This week Dell took us through an ESG (Environmental, Social, and Governance) update. The company continues to make progress. Dell’s most impressive effort is its Concept Luna effort which, if it ever makes it to market, would allow a laptop customer to custom configure a new notebook in a store like Best Buy and upgrade it later using an automated robotic manufacturing kiosk that could be put right in the store. That alone would increase Best Buy sales. People would come in just to see it work. In retail, store traffic directly relates to store sales. If people don’t come in, all those point-of-purchase efforts to create an impulse buying event are worthless.
Dell’s doing a lot of interesting things with aggressive moves to recycle the hardware it sells, to use fully recyclable packaging, and is moving aggressively to green energy. But Dell’s greenest potential offer isn’t positioned as a green offering at all. It’s called APEX, the company’s premier as-a-service offering but has the potential to out-green everything else. I’ll explain.
Tech started out relatively green
When the technology market first took off, it was mostly IBM and IBM didn’t sell much of anything as provided it as-a-service. The advantage to an as-a-service offering when it comes to green tech is that the vendor and the customer are on the same page about extending the use of technology as long as possible, not throwing it away prematurely.
But when you use a sales model, instead, the vendor and the customer are at cross purposes. The vendor wants to sell as much stuff as possible, promotes product churn to build revenue, and will almost immediately try to get the customer to replace what they have with something better once the newer product shows up, even if that newer product would have no material impact on the customer.
Look at your set top box in your cable served home. They’re rarely replaced unless they break. Then look at any appliance you have. You’re probably swapping them out far more quickly because the vendors don’t make money if you aren’t buying a new appliance.
It is somewhat ironic that while IBM was a services company, it was the most powerful in the industry by a significant margin. Because it was almost all recurring, IBM’s revenue was nearly invulnerable to market events and was able to implement employment for life policies with pensions for its employees.

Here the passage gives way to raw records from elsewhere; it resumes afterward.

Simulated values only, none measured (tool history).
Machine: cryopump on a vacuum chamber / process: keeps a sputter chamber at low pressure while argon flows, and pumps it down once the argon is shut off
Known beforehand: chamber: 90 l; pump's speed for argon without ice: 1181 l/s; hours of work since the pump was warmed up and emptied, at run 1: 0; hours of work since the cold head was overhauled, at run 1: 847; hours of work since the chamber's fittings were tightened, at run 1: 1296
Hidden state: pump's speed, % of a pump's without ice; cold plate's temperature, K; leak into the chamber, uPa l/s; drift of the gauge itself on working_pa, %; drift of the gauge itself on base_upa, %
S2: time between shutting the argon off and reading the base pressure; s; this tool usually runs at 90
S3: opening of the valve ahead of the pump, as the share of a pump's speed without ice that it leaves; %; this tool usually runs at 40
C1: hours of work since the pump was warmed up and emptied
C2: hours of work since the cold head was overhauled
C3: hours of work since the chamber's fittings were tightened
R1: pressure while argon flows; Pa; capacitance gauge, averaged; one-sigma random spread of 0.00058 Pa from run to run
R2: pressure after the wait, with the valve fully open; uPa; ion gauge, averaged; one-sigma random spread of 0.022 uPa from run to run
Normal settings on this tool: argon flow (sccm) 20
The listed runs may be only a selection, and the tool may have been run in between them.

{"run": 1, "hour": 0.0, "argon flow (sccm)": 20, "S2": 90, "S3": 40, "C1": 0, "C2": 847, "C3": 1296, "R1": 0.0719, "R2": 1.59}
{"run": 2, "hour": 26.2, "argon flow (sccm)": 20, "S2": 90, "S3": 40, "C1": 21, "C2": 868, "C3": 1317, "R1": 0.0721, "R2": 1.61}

But the downside is that, once you saturate the market, growing revenue is hard. So, management switched to a sales model from a services model and spiked IBM’s revenue for a few years. Once the switch was done, IBM almost went under, incurring the first layoffs in its history, fired a CEO for the first time in its history, and almost went under. Had IBM remained a services company, there is a reasonable chance it would have been fine. I did an extensive study as to the cause of IBM’s collapse when I worked there in the late 80s and early 90s, and the cause was largely due to the shift from services to product sales, which hurt both the company and its customers.
Dell APEX
Dell APEX is one of the broadest and most comprehensive as-a-service offerings currently in the market. It puts Dell once again on the side of the customer by extending the life of their hardware as long as possible and makes concepts like Concept Luna far easier to justify. That concept not only significantly reduces waste, but it also potentially significantly reduces cost to the hardware owner and, in a services model, Dell is that owner. Premature obsolescence doesn’t spike revenue, it spikes costs, making it in Dell’s best interest to mitigate those costs through upgrades and design decisions that minimize both the labor and hardware cost of any technological upgrade or advancement.
Rather than doing sustainability just because it is good for the planet, it moves the cost advantages of such an approach into a higher priority category, making it also more profitable to adapt a policy of retention and upgrade over one of replacement and disposal.
One area it doesn’t yet address (that would be interesting to explore) is energy use. Were energy use built into the services model, it could also increase the incentive to Dell to build more energy-efficient hardware, but if the energy costs are paid by the customer, Dell’s economic incentive to create more efficient products is reduced.
Wrapping up:
Dell has a comprehensive ESG program rating from aggressive EPEAT certifications to assuring the partners Dell works with are implementing aggressive conservation, inclusion and diversity programs. But the most impressive effort is Dell’s APEX offering which, short of energy use, effectively puts Dell and the customer on the same page to reduce hardware churn and waste and focus instead on service quality and customer satisfaction.
APEX not only sets a high bar on comprehensive services, but it also potentially sets the highest bar on conservation and ESG and is just one of several as-a-service offerings that may help transform wasteful technology practices into far more committed green efforts.